Strategic importance

The pro-Israel lobby continues to claim that the Golan Heights is of great strategic military importance to Israel due to the territory's topography and plateaus, which overlook southern Syria and northern Israel. Furthermore, they claim that Israel captured the territory in 1967 because it was used by Syria to menace its southern neighbour.

Firstly, the strategic value of a territory provides absolutely no moral or legal justification for its conquest by a foreign force.

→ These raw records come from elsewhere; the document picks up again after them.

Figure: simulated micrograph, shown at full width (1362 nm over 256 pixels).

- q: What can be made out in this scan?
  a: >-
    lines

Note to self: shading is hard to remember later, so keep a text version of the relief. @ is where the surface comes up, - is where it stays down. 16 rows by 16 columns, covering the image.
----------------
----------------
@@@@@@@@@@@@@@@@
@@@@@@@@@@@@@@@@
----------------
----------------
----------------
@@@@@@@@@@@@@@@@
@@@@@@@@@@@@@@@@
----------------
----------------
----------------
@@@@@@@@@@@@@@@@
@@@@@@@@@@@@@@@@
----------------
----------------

Secondly, in the words of Israel's then-Defence Minister Moshe Dayan, released posthumously, Israeli policy on the Syrian border between 1949 and 1967 consisted of "snatching bits of territory and holding on to it until the enemy despairs and gives it to us." Concerning border incidents in the Golan Heights, he goes on:

"I know how 80 percent of the clashes there started. In my opinion, more than 80 percent, but let's talk about 80 percent. It went this way: We would send a tractor to plow someplace where it wasn't possible to do anything, in the demilitarized area, and knew in advance that the Syrians would start to shoot. If they didn't shoot, we would tell the tractor to advance farther, until in the end the Syrians would get annoyed and shoot. And then we would use artillery and later the air force also…" (Rami Tal, "Moshe Dayan: Soul Searching," Yediot Aharonot, 27 April 1997, cited Shlaim, pp. 235-6)

Thirdly, any previous military value the Golan had has long vanished due to major advances in missile and aerial technology. Indeed, Israel and Syria have missiles that can reach any part of either country.

In August 2004, Israel's then-Chief of Staff Moshe Yaalon told the Israeli daily Yediot Ahronot that there was no military reason why Israel could not withdraw to its pre-1967 border with Syria: "If you ask me, theoretically, if we can reach an agreement with Syria...my answer is that from a military standpoint it is possible to reach an agreement by giving up the Golan Heights. The army is able to defend any border."


Israeli-Syrian peace talks

In accordance with the Madrid Framework established at the Madrid Conference of October 1991, various talks have taken place with a view to settling the issue of the Golan Heights.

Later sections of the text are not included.